The skipped-record review is the upgrade
When the upgrade applies, the platform produces a list of skipped customizations — places where your modifications collided with platform changes and the platform chose to preserve your customization rather than merge. This list is where 80 percent of upgrade defects live.
Three rules for the skipped review:
- Every skipped record gets a verdict: keep customization, revert to platform, manual merge, or delete customization. No “decide later.”
- The verdict is recorded with author and date in a tracking table, not just in the skip-record itself. You will need this audit trail.
- The merge is performed in a separate update set named with the upgrade target version, so the merged work travels with the upgrade.
The skipped-review queue is the long pole of any real upgrade. Plan for 2 to 4 engineer-weeks for an average mid-sized tenant, more for heavily customized ones.
ATF coverage gate
The Automated Test Framework exists for this. The discipline:
- Build ATF coverage for the workflows you most need to survive: top 20 catalog items, top 20 incident flows, the major integrations’ happy paths.

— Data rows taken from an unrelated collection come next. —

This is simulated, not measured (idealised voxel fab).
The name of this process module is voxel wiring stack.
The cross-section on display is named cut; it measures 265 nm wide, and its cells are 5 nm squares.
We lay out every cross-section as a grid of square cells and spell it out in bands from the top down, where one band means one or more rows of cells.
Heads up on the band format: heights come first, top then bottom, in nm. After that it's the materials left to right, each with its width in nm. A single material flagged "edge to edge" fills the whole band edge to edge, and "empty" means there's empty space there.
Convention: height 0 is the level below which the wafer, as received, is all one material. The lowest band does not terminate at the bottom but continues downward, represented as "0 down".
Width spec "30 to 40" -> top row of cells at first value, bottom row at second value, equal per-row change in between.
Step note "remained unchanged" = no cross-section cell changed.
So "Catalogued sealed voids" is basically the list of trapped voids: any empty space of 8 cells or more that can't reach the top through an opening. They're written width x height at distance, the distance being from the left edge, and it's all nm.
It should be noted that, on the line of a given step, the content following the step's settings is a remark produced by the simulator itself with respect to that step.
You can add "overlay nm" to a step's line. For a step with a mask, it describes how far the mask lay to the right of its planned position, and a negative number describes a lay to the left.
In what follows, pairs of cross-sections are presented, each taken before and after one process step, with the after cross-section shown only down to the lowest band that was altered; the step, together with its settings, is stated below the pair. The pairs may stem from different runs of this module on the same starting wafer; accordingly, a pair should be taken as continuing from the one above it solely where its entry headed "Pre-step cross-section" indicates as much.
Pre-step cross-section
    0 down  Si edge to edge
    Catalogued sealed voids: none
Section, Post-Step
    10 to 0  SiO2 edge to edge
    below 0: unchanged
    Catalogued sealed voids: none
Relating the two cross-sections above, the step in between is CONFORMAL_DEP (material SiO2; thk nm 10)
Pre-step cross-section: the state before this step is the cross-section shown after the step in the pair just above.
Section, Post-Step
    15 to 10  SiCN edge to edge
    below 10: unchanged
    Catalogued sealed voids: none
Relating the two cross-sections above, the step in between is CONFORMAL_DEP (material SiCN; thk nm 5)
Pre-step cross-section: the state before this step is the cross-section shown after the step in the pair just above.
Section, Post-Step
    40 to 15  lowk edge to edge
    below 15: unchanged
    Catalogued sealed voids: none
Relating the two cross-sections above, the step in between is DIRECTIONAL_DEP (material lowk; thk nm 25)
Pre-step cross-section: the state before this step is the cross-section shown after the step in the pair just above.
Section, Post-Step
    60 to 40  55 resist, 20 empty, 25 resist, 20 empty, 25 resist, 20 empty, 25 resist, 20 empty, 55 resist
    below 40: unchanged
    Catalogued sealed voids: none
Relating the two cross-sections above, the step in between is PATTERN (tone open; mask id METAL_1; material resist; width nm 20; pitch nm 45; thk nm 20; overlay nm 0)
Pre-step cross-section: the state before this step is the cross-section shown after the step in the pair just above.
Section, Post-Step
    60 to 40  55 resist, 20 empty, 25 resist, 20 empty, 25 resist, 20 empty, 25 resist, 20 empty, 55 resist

- Run the full ATF suite on Functional and on Integration stages, before and after the upgrade.
- Treat any test that passed before and fails after as a release-blocking regression.
Most teams underinvest in ATF until an upgrade hurts. The math is straightforward: a four-hour test suite that catches one critical regression has paid for two years of authoring effort.
For the prioritization question — which tests to write first when you cannot write them all — see our ATF test coverage prioritization.
Integration verification
Integrations break on upgrade in surprising places. The contract may not have changed but the wire-level details often do — header casing, default timeouts, deprecation of legacy auth schemes, subtle changes to date formatting in REST payloads.
The integration-stage protocol:
- Identify every outbound integration. For each, write a one-page contract describing the endpoint, the auth, the payload, and the expected response shape.
- Run the integration against the live partner endpoint (or a high-fidelity mock) on the upgraded stage.
- Diff the request and response bytes against a baseline captured before the upgrade.
- Investigate every diff, even cosmetic ones. A cosmetic diff today is a parser breakage tomorrow.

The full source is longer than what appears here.